Right Pongal wrote:Pete Reek, don't you be listening to Morenish and his Damascus barells. I heard it was a harpoon gun that he was operating with. With his hert and kidney trouble, he canna be seen to be leaning out windows and grabbing pheasants by the thrapple. No, he fires the harpoon, then reels in the string. The nearest he ever gets to the fishing, ye understand.
That's not all that was salvaged. Who would have thought that the vats for biling the blubber were still on the go. Aye, there was method in his madness when Morenish bought thon big brazier for the living room. Once a week, and no less, you'll see Mrs Morenish going out the back wae the hose firmly jubilleed to the mixer tap in the kitchen. She lifts the tarpaulin and the hatchboards at the centre of the back lawn to expose one of the long lost shark vats, and fills it close to the brim.

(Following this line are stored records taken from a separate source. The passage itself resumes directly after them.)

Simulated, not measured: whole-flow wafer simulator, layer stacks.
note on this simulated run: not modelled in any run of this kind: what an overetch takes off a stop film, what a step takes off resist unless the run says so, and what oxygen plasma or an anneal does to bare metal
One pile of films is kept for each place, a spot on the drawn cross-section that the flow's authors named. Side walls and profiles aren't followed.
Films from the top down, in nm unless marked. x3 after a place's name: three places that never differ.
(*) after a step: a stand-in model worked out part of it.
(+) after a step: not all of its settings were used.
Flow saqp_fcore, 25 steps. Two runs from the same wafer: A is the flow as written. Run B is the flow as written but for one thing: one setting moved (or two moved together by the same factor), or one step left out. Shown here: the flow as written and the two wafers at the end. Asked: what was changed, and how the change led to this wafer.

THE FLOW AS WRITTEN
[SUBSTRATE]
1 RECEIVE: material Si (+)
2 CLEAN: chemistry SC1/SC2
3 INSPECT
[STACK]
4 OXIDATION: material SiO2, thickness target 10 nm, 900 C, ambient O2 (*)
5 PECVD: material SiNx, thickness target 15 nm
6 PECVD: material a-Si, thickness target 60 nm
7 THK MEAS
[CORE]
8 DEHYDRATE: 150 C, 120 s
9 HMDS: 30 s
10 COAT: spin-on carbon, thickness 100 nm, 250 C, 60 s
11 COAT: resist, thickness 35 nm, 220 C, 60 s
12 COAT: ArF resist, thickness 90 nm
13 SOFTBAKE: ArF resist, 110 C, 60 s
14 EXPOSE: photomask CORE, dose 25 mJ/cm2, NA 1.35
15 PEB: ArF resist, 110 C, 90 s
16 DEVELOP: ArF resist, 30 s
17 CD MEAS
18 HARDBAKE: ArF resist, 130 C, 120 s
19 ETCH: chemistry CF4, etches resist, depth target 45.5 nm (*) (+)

She then calls the kids to give her a hand wae Morenish's bath chair, and he's ceremoniously wheeled to the edge of the tank. The young fella is on hand to inflate the armbands and hook the collar of his bathrobe to the nearest tree trunk. Just as they gently rouse him from his slumber, they tip the chair forward with an hydraulic arrangement rigged to the PTO of the trusty tractor. In he goes! The family, fully togged out in full length dopers and seaboots, turn away, not to spare our heroe's embarassment, but to prevent them getting a facefull of hot water.
The remainder of the grass and the floor beds benefit as well, with a veritable tidal wave rippling out over the edges of the tank. At this point, poor Morenish regrets that he's Hert Lazy and Kidney be bothered!
However, when the ripples subside, he's handed one of those bath bombs out of Lush, you know the kind, full of natural flower petals that will choke the drains to boogery.